Einstein Knew the Secret to Data Science. Do You?

When does your analysis stop delivering additional value and simply become more complicated? Einstein knew the answer. Do you? Read more to find out.

The proliferation of the term Big Data has popularized a number of trends. One of these is to utilize all the data variables available with the latest sophisticated techniques to solve any problem, often resulting in complicated models that are confusing and hard to explain. Observing this phenomenon makes us ask how we can know when we have enough data variables and adding new ones does not add any useful information. When is the current model good enough? Is there value in adding another modeling term? Is there a good stopping rule? How do we prevent overkill in our modeling?
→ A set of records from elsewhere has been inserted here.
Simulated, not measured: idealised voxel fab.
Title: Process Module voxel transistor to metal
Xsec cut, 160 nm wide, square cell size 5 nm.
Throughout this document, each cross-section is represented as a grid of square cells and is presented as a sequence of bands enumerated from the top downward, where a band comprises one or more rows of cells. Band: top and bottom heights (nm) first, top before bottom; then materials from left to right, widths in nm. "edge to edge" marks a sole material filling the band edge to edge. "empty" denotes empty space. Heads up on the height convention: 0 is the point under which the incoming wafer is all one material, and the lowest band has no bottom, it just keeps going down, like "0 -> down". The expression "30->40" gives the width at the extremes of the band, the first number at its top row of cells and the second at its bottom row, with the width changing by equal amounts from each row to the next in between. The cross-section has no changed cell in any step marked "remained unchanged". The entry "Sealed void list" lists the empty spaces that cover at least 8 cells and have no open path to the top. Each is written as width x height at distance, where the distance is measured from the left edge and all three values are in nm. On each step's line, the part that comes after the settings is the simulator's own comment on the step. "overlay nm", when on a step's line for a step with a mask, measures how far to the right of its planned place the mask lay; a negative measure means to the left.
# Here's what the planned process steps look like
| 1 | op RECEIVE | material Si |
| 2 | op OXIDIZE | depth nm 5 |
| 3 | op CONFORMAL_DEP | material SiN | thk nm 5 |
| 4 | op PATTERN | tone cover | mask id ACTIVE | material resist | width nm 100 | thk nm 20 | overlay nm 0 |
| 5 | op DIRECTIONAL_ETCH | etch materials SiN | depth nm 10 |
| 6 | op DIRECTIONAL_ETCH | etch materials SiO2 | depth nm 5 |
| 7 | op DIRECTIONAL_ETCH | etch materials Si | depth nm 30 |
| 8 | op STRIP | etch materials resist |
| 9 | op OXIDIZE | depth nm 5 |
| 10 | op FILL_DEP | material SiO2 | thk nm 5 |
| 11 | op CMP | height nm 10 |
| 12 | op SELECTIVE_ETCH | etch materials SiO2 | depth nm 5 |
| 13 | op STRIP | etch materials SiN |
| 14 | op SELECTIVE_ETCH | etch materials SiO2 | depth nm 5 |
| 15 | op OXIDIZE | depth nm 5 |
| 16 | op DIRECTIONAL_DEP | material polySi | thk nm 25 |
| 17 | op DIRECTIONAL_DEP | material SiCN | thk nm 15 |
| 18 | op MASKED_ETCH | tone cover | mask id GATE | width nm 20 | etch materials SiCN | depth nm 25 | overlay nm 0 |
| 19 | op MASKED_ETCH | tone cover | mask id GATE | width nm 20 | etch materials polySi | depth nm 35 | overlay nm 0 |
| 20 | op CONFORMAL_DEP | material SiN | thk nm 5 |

A good guide to know when to stop looking for a better solution is to look for elegance and simplicity through analytic parsimony. According to Webster’s, parsimony is “economy in the use of means to an end”. Long before data science became popular, parsimony was highly revered and prized throughout history by philosophers and scientists —e.g., “Entities should not be multiplied unnecessarily”; “If a thing can be done adequately by means of one, it is superfluous to do it by means of several; for we observe that nature does not employ two instruments where one suffices.” “Everything should be made as simple as possible, but not simpler.” As data scientists, we should remember to follow this guidance toward parsimony. The effective but simpler explanations deliver the most effectiveness.

How can we apply this principle to achieve parsimony in our data analysis work? As we iterate through our analysis options and solutions, our work is most parsimonious when adding the next variable or feature does not add value or effectiveness but, instead, causes more noise and confusion in the explanation. This can be seen clearly in this example of model building:

In the illustration, as the analyst builds more complex models (the blue line), the model improves with each iteration (i.e., the error decreases). To achieve a lower error with each successive iteration, the modeler typically will have added additional variables and complexity compared to the prior iteration. However, the validation runs of these models (the orange line) indicate similar improvements over the earlier model iterations, but after the sixth iteration, the models begin to increasingly pick up noise and spurious signals. Thus, the most parsimonious model is the model in iteration six even though model 10 initially appeared to be a better model.

In conclusion, the operative guideline is: Keep It Simple. Know when you are overdoing it. Set up guidelines to monitor when your analysis delivers no additional explanations but just gets more complicated.